Aon Center observation deck could begin construction in spring

The sky-high tourist attraction was one of several notable projects approved by the Chicago Plan Commission

At the last Chicago Plan Commission meeting of the year, a number of notable developments were on the docket. All were given the okay, except for a residential tower on the Near North Side which received an unusual split vote. Here’s a look a what happened at Thursday’s meeting:

A proposal to add a public observation deck and a 1,185-foot exterior glass elevator—North America’s tallest—to downtown’s Aon Center got the OK. The project could begin construction as early as next spring, provided it earns full approval from the Chicago City Council as expected.

Building owner 601W Companies unveiled the proposed changes in May. The design went before the city with minimal changes, save for the removal of exterior LED lighting from the elevator and the addition of streetscape improvements such as new pedestrian crosswalks.

The $185 million addition, designed by Chicago-based architectural firm Solomon Cordwell Buenz, includes a new entrance pavilion at the office building’s base as well as a rooftop “thrill ride” that would dangle tourists in a glass-bottomed gondola over the tower’s edge.

The Aon Center attraction will become the city’s third observation deck—joining the Willis Tower’s Skydeck and the 360 Chicago observatory at 875 N. Michigan Avenue, formerly the Hancock Center. Upon its completion, Chicago will join New York as the only cities in the country to have three or more observation decks.

Additionally, the commissioners voted in favor of zoning changes supporting the restoration of two historic former movie palaces: the 93-year-old Uptown Theatre and 92-year-old Congress Theater. Partners Jam Productions and Farpoint Development will bring the Uptown back to life and expand its capacity to 5,800 people.

New Congress LLC will revitalize Logan Square’s Congress Theater and add 14 affordable apartments and a 50-room hotel to the building’s upper floors. The Congress plan also includes a new 72-unit rental development from Woodhouse Tinucci Architects across the street.

Also approved was a 17-story, 318-unit micro-apartment development at 808 N. Wells Street in River North, a five-story addition to the Chicago Tabernacle of the Assemblies of God in Kilbourn Park, and a new master plan for the area surrounding the Jefferson Park Transit center.
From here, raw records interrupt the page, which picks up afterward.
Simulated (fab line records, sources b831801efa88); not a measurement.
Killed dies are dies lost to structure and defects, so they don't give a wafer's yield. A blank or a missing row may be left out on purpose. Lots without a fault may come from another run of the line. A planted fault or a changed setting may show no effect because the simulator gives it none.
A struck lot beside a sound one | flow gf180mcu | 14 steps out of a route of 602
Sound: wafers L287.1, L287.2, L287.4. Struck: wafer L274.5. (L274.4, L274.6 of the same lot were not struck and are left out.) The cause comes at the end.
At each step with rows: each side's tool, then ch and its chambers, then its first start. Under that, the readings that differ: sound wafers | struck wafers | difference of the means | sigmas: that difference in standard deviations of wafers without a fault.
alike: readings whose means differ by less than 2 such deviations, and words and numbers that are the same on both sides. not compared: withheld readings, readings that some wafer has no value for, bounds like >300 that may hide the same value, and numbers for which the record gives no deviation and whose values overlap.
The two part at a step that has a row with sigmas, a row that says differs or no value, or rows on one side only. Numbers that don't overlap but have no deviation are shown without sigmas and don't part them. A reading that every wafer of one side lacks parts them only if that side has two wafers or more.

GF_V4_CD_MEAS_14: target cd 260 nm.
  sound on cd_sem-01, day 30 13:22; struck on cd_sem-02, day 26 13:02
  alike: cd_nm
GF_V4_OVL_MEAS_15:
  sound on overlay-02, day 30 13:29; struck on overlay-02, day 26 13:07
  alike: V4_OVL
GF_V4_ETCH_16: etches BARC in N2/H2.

And finally, in an unusual draw situation, the commissioners voted 6-6 regarding the third phase of the Old Town Park redevelopment of the Near North Side’s Atrium Village mixed-income housing complex.

Developer Onni Group was seeking approval for a 41-story tower with 456 rental units, office space, retail, and parking for 193 vehicles. Instead, the HPA-designed proposal will now head to the city’s Zoning Committee for a vote without a formal Plan Commission recommendation.